SAARC vs BIMSTEC: A Subregional Pivot

How India shifted subregional energy from a paralyzed SAARC to BIMSTEC after 2014, and what the pivot signals about Neighbourhood First.

The Architecture and Its Deadlock

The South Asian Association for Regional Cooperation (SAARC) was established by the Dhaka Charter on 8 December 1985 by Bangladesh, Bhutan, India, the Maldives, Nepal, Pakistan, and Sri Lanka; Afghanistan acceded in April 2007 at the 14th Summit in New Delhi. The Charter's Article X(2) requires that decisions at all levels be taken on the basis of unanimity, and Article X(1) excludes bilateral and contentious issues from deliberations. Those two clauses together hand every member — most consequentially Pakistan — a structural veto over the pace and substance of regional cooperation.

For most of its existence SAARC produced framework instruments without enforcement teeth: the South Asian Preferential Trading Arrangement (SAPTA, 1993), the South Asian Free Trade Area Agreement (SAFTA, signed at Islamabad on 6 January 2004, in force 1 January 2006), the SAARC Convention on Suppression of Terrorism (1987) and its Additional Protocol (2004). Intra-SAARC trade has hovered near 5 percent of members' total trade, against roughly 25 percent for ASEAN, a gap the Asian Development Bank has documented repeatedly since its 2009 Quantification of Benefits from Regional Cooperation in South Asia study.

The 2016 Inflection

The 19th SAARC Summit was scheduled for Islamabad on 15–16 November 2016. Following the 18 September 2016 attack on the Indian Army brigade headquarters at Uri in Jammu and Kashmir, India's Ministry of External Affairs announced on 27 September 2016 that the "prevailing circumstances" made participation impossible; Bangladesh, Bhutan, Afghanistan, the Maldives, and Sri Lanka withdrew within 48 hours, and the summit was postponed indefinitely. No SAARC summit has been held since the 18th in Kathmandu (26–27 November 2014). The Secretariat in Kathmandu continues to function, but ministerial machinery is frozen.

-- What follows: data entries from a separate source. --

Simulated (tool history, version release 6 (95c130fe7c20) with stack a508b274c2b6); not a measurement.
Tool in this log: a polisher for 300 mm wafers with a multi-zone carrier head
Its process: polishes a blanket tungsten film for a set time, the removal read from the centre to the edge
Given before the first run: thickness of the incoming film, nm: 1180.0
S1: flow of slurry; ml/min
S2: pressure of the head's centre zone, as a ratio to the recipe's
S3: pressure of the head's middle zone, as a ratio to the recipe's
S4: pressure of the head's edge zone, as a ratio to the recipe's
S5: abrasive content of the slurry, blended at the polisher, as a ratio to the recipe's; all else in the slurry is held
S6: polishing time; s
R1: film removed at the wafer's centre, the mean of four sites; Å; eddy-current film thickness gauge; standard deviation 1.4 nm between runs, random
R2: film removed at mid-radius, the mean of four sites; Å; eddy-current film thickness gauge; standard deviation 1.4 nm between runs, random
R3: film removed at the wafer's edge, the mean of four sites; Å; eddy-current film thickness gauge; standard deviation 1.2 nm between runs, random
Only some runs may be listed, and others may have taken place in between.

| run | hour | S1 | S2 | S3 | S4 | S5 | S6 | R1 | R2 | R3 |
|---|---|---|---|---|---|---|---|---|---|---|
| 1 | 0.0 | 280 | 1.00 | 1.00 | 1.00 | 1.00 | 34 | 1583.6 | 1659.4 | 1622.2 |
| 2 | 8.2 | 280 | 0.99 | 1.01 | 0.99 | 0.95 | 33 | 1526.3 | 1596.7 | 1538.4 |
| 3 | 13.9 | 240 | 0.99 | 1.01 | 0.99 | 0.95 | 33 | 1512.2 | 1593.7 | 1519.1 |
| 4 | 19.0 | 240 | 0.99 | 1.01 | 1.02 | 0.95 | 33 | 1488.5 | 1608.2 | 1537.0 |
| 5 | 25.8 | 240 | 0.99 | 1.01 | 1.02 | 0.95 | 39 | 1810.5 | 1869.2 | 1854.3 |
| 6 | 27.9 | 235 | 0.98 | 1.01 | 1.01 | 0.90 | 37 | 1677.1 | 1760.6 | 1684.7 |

India's response was not to attempt to repair SAARC but to redirect political capital. On 15–16 October 2016, less than three weeks after the Islamabad cancellation, Prime Minister Narendra Modi hosted the BIMSTEC leaders as outreach partners at the BRICS Summit in Goa — the first time BIMSTEC was elevated to a BRICS-adjacent platform. The MEA briefing of 10 October 2016 described BIMSTEC as a vehicle for "a peaceful, prosperous and sustainable Bay of Bengal region," language that has since become standard in South Block readouts.

What BIMSTEC Offers Structurally

The Bay of Bengal Initiative for Multi-Sectoral Technical and Economic Cooperation was founded by the Bangkok Declaration of 6 June 1997 (originally BIST-EC; Myanmar joined December 1997, Nepal and Bhutan in 2004). Its seven members — Bangladesh, Bhutan, India, Myanmar, Nepal, Sri Lanka, Thailand — exclude Pakistan and the Maldives but include two ASEAN states, structurally bridging Neighbourhood First and Act East. The BIMSTEC Charter, signed at the 5th Summit in Colombo on 30 March 2022 and in force from 20 May 2024, gave the grouping legal personality for the first time and consolidated cooperation into seven sectors with lead countries (India leads Security; Thailand, Connectivity; Bangladesh, Trade and Investment).

Unlike SAARC, BIMSTEC's decision rules do not enshrine a unanimity veto in identical terms, and its agenda — the Master Plan for Transport Connectivity adopted in 2022, the Coastal Shipping Agreement signed at the 6th Summit in Bangkok on 4 April 2025 — focuses on physical and economic integration rather than political reconciliation.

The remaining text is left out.